To help clamp down on this activity, HMRC introduced changes to IR35 in the public sector in April 2017 in April 2017. The changes shifted the responsibility in making IR35 status assessments from the limited company (i.e. the worker) to the agency and the end client. However, after some difficult legal cases and issues with the HMRC online tool available for checking employment status, the government has decided to proceed with caution.
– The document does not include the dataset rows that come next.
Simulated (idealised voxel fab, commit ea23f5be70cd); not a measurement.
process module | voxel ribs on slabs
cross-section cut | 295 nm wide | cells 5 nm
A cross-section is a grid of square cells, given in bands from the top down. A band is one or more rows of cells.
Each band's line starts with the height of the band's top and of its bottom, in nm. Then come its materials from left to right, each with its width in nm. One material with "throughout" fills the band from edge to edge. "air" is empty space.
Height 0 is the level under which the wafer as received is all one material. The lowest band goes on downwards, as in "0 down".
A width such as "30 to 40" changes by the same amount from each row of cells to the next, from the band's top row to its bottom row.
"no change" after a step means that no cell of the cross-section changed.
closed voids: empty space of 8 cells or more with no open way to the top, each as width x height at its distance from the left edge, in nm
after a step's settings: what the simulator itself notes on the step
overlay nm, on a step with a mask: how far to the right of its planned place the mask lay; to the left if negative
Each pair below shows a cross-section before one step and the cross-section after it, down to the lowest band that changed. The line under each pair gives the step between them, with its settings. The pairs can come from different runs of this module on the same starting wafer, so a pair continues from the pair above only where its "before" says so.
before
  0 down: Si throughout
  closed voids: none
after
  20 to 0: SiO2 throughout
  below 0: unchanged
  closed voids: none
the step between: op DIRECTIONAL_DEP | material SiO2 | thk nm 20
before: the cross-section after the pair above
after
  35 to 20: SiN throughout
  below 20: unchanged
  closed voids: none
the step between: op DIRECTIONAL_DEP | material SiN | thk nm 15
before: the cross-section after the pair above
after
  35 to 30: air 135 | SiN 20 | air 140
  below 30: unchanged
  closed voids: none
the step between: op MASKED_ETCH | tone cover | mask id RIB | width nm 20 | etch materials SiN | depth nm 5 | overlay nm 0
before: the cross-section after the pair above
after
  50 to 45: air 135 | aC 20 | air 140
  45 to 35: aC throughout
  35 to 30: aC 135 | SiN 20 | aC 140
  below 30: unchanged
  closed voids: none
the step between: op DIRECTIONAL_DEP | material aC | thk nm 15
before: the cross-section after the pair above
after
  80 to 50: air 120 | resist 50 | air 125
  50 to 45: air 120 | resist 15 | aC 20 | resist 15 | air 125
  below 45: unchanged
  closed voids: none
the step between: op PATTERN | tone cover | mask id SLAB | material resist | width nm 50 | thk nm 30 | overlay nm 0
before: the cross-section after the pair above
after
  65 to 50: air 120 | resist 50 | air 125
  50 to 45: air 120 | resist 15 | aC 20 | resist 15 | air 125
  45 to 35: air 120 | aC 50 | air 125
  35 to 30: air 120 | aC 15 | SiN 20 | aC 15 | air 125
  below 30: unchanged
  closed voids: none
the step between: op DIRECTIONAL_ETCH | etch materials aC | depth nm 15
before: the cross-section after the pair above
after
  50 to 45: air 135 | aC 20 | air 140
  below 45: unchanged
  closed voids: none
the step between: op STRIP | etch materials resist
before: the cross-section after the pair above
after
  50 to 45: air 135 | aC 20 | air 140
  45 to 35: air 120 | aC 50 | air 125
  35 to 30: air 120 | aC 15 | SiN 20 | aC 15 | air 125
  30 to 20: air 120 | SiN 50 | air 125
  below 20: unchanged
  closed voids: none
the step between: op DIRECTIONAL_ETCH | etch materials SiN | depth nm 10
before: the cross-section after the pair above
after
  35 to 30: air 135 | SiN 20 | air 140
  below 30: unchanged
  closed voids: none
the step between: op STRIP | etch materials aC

Proposed changes to IR35 in the private sector are:

  • Businesses will be responsible for assessing an individual’s employment status.
  • The reform won’t apply to the smallest 1.5 million businesses, and the large and medium businesses to which it will apply will be given longer to adjust, with the changes being introduced in April 2020.
  • From 6th April 2020, medium and large businesses will need to decide whether the IR35 rules apply to an engagement with individuals who work through their own company.
  • Where it’s determined that the rules do apply, the business, agency or third party that pays the individual’s company will need to deduct income tax and employee NICs and pay employer NICs.
  • HMRC won’t carry out targeted campaigns into previous years when individuals start paying employment taxes under IR35 for the first time following the reform, and businesses’ decisions about whether their workers fall within the IR35 rules will not automatically trigger an enquiry into earlier years.
  • HMRC continues to work with stakeholders to identify improvements to checking employment status for tax and issuing wider guidance to ensure the reform meets the needs of the private sector. Enhancements will be tested with stakeholders, and operational and legal experts before implementation.

A further consultation on the detailed operation of the reform will be published in the coming months, and will inform the draft Finance Bill legislation that is expected to be published in summer 2019.